Politically speaking, Domenico Montanaro has just about seen it all. As NPR’s lead political editor, he is now in the midst of covering what will be his fourth presidential election as a journalist, and he has also covered the U.S. Supreme Court and the 2014 protests in Ferguson.
Montanaro joined St. Louis Public Radio’s Shahla Farzan on Friday’s St. Louis on the Air. He explained that one of the challenges for covering national politics in 2019 is that the sheer amount of news can be overwhelming both for journalists and the public.
“In the first year-and-a-half or so of the Trump presidency, people were really tuning in. They were clicking on stories,” he said. “And we're starting to see that level off a little bit, which I think is pretty indicative of the fact that it's just a repeated cycle of a lot of the same kinds of stories that then don't seem to move the needle very much at all.”
Because of this news avalanche, Montanaro said that one of his team’s main tasks is trying to strike a balance between keeping up with the everyday news cycle and keeping an eye on undercovered issues.

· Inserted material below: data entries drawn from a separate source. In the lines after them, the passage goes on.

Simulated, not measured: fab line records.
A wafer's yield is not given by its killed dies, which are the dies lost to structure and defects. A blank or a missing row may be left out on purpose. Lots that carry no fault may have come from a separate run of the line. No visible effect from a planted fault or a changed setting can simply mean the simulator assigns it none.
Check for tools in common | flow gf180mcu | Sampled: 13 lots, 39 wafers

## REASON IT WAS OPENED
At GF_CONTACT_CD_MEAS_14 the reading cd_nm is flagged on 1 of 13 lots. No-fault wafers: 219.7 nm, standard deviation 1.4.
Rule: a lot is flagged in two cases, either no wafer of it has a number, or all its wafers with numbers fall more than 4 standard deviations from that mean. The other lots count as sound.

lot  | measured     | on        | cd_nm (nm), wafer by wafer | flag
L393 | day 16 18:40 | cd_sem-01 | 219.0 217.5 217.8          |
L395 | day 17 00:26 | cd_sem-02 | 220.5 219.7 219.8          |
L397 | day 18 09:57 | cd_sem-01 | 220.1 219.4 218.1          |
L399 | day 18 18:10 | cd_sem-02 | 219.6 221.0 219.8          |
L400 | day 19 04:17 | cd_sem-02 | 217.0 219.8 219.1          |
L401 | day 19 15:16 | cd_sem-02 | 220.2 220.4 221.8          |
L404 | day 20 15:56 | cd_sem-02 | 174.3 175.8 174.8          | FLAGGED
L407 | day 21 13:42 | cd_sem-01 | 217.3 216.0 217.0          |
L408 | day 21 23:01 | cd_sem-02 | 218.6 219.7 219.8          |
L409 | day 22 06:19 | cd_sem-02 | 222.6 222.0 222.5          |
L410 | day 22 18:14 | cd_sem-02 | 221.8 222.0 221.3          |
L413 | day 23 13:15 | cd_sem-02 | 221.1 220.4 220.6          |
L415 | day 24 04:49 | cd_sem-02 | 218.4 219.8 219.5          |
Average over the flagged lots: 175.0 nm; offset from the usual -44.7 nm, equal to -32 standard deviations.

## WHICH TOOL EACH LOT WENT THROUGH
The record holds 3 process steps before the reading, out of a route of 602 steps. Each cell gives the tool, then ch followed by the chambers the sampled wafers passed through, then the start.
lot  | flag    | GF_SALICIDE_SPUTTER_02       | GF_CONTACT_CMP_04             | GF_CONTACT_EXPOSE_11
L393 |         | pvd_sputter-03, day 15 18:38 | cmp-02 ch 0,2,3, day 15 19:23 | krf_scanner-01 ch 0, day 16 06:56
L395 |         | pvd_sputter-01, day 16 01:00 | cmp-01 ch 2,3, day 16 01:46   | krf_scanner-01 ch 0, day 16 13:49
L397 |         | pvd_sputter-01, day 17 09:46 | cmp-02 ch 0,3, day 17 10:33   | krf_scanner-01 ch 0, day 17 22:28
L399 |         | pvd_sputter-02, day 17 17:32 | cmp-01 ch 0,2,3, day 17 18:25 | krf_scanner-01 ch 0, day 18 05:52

“You want to have a lane where you're doing original reporting, your reporters are explaining a lot of things that people might not being paying attention to — thinking about regulations ... drug pricing, China's role in the United States,” he explained. “We're really trying to focus in original lanes but we also have to be on top of the news too.”
Montanaro also touched on other challenges facing modern journalists, the crowded Democratic field for the 2020 presidential election and how three years of teaching high school English were the perfect preparation for life as an on-air reporter.